Search code examples
prometheusprometheus-alertmanager

How to inhibit alerts outside business hours with prometheus alertmanager?


Our application relies on data sources that are only active during business hours. We have alerts setup in Prometheus to notify us when streams dry up. However, we don't want to get "false" alerts outside business hours.

I followed this post to setup a "fake alert" that triggers outside business hours and is supposed to inhibit all other alerts.

The setup looks like below. In prometheus:

rules:

# This special alert will be used to inhibit all other alerts outside business hours
- alert: QuietHours
  expr: day_of_week() == 6 or day_of_week() == 0 or europe_amsterdam_hour >= 18 or europe_amsterdam_hour <= 7
  for: 1m
  labels:
    notification: page
    severity: critical
  annotations:
    description: 'This alert fires during quiet hours. It should be blackholed by Alertmanager.'

The europe_amsterdam_hour function is defined as a rule and left out of this sample for conciseness.

In alertmanager:

routes:
# ensure to forward to blackhole receiver during quiet hours
- match:
    alertname: QuietHours
  receiver: blackhole

inhibit_rules:
- source_match:
    alertname: QuietHours
  target_match_re:
    alertname: '[^(QuietHours)]'

I verified that the logic for triggering the QuietHours alert is working. It is nicely triggered after business hours and resolves during business hours. However, the inhibition part doesn't seem to work because I still receive other alerts as well when QuietHours is active. I cannot find a good resource with a detailed explanation on the inhibition config.

Any ideas what I am doing wrong?


Solution

  • The issue is with your target re, the syntax is not correct. There is no need to exclude QuietHours as explained in inhibit_rule documentation.

    To prevent an alert from inhibiting itself, an alert that matches both the target and the source side of a rule cannot be inhibited by alerts for which the same is true (including itself).
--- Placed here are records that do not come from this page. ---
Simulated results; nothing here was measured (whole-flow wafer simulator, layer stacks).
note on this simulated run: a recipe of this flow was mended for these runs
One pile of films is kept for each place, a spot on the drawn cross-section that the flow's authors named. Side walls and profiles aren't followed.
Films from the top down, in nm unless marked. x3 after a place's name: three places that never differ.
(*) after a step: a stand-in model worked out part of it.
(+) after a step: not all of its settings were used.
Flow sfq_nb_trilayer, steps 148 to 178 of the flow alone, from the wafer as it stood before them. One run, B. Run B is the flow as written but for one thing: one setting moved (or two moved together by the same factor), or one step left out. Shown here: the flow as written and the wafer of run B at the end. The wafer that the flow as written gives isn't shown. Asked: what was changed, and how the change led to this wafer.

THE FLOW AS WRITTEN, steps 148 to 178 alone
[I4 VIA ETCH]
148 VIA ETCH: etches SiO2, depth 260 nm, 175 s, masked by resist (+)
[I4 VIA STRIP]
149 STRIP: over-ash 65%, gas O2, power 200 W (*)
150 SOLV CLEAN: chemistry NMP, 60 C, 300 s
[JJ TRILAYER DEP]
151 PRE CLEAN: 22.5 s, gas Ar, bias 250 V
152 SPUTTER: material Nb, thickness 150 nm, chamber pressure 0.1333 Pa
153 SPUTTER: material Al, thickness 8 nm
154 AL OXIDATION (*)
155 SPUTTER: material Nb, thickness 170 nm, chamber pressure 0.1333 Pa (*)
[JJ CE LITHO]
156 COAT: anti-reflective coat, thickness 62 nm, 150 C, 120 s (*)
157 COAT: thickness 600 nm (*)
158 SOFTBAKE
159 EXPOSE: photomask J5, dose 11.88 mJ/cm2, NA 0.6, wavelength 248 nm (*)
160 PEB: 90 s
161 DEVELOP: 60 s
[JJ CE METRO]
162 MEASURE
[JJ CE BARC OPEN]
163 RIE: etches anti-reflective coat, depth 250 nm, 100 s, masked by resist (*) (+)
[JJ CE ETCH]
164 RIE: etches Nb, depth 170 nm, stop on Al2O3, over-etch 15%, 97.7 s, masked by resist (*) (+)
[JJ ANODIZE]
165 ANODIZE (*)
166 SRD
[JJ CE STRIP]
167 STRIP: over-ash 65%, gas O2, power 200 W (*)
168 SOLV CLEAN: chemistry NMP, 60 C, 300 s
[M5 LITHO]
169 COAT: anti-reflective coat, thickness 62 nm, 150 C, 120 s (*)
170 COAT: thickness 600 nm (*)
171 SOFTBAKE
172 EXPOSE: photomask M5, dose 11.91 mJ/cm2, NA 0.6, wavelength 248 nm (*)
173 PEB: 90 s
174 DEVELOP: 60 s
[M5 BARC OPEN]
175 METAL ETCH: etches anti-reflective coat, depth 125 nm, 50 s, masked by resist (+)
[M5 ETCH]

    The regex should simply match the alerts related to your data sources.

    It is easier to add a label to identify the alerts related to the sources to inhibit and use it rather than using the alertname.

    inhibit_rules:
    - source_match:
        alertname: QuietHours
      target_match:
        component: 'data_source'
    

    That way, any new alert related to the source will be inhibited.